Quanah Gibson-Mount wrote:
RAM is probably the most important, but you also will want fast disks, proper partitioning of the logs separate from the database and logs, and I recommend a non-journaling filesystem. 2 or more cores is also useful. Unfortunately I don't really see enough information from your end (yet) to really say much beyond that.
A non-journaling filesystem? Really? Can you explain why you would make that performance trade-off?
Keep in mind that there are two journaling methodologies that are prevalent: 1: meta-data only journaling (most common) 2: full-block journaling, or data journaling (available in several filesystems, but usually defaulted OFF)
I can understand being reticent about #2 if (and only if) you are in a high-write scenario, which doesn't seem to be clear from the original post.. if the LDAP server is a high-read, low-write server (as most are) then either type of journaling should be of negligible performance impact.

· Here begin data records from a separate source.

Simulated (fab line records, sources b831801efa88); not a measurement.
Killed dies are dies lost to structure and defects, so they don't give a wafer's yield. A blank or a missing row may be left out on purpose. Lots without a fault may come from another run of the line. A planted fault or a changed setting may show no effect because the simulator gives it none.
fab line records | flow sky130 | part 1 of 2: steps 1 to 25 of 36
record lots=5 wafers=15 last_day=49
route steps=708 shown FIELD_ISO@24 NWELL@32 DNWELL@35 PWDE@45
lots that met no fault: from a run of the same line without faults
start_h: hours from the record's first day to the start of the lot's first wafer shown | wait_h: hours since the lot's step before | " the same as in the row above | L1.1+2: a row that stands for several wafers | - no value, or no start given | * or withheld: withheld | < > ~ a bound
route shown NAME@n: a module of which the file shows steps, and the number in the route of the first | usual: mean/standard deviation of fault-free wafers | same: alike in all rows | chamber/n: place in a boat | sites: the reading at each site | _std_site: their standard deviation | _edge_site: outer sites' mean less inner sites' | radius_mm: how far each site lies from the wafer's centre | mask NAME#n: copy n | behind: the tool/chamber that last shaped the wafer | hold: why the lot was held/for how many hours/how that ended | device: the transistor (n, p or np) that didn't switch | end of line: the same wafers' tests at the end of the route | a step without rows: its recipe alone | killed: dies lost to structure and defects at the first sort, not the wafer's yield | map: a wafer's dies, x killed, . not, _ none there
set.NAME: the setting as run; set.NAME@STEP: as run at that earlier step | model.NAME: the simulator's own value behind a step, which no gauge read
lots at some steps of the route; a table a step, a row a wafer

Even in a high-write scenario, method #1 (meta-data only) journaling should be of negligible impact.
Since the original poster mentions high end hardware, I'm going to assume Solaris is the platform.. If so, he'll likely be choosing between either UFS or ZFS..
In the case of UFS, logging (meta-data only journaling) is on by default in Solaris 10. Performance impact here should be negligible, even in a high-write scenario.
In the case of ZFS, logging is mandatory and cannot be disabled or circumvented. This is due to the nature of the filesystem -- it employs a copy-on-write strategy for ALL blocks, all of the time. This is the equivelant to full-block journaling, and I'm not sure how much it would impact the performance of a high-write scenario. I haven't used ZFS much in the real world yet.
If we're on Linux, then our choice of filesystem is quite a bit more varied, but most of the logging filesystem choices on Linux have both meta-data only and full-block journaling options, with meta-data only being the default.
Let me know if I'm missing something here -- I'm not intimately familiar with bdb's storage mechanisms.. I suppose if it created and deleted a small file per transaction or something similar, then you MAY see a degredation from meta-data only journaling. As a system administrator though, I'd be inclined to find performance elsewhere... pry the journaling filesystem out of my cold dead fingers ;-)
Cheers,
Joseph Dickson -- Sr. UNIX Admin joseph.dickson@meritain.com | 800.748.0003 ext 2151
--On Thursday, January 24, 2008 12:12 PM -0600 Brad Knowles b.knowles@its.utexas.edu wrote:
I do not yet understand a great deal about how our existing OpenLDAP systems are designed, but I am curious to learn what kinds of recommendations you folks would have for a large scale system like this.
This is generally good information to know...
But basically, have you read over the information on understanding your system requirements? I.e., how to properly tune DB_CONFIG and slapd.conf?
In the far, dark, distant past, I know that OpenLDAP did not handle situations well when you had both updates and reads occurring on the same system, so the recommendation at the time was to make all updates on the master server, then replicate that out to the slaves where all the read operations would occur. You could even go so far as to set up slaves on pretty much every single major client machine, for maximum distribution and replication of the data, and maximum scalability of the overall LDAP system.
Updates -> master is always recommended. You can set up multi-master with 2.4, but it will be slower than a single master scenario. The general best practice for fail over is to have a primary master that receives writes, and a secondary master that is getting the updates, and will take over via fail-over mechanisms if the primary goes down, becoming the new primary.
If you did use a multi-master cluster pair environment that handled all the updates and all the LDAP queries that were generated, what kind of performance do you think you should reasonably be able to get with the latest version of 2.4.whatever on high-end hardware, and what kind of hardware would you consider to be "high-end" for that environment? Is CPU more important, or RAM, or disk space/latency?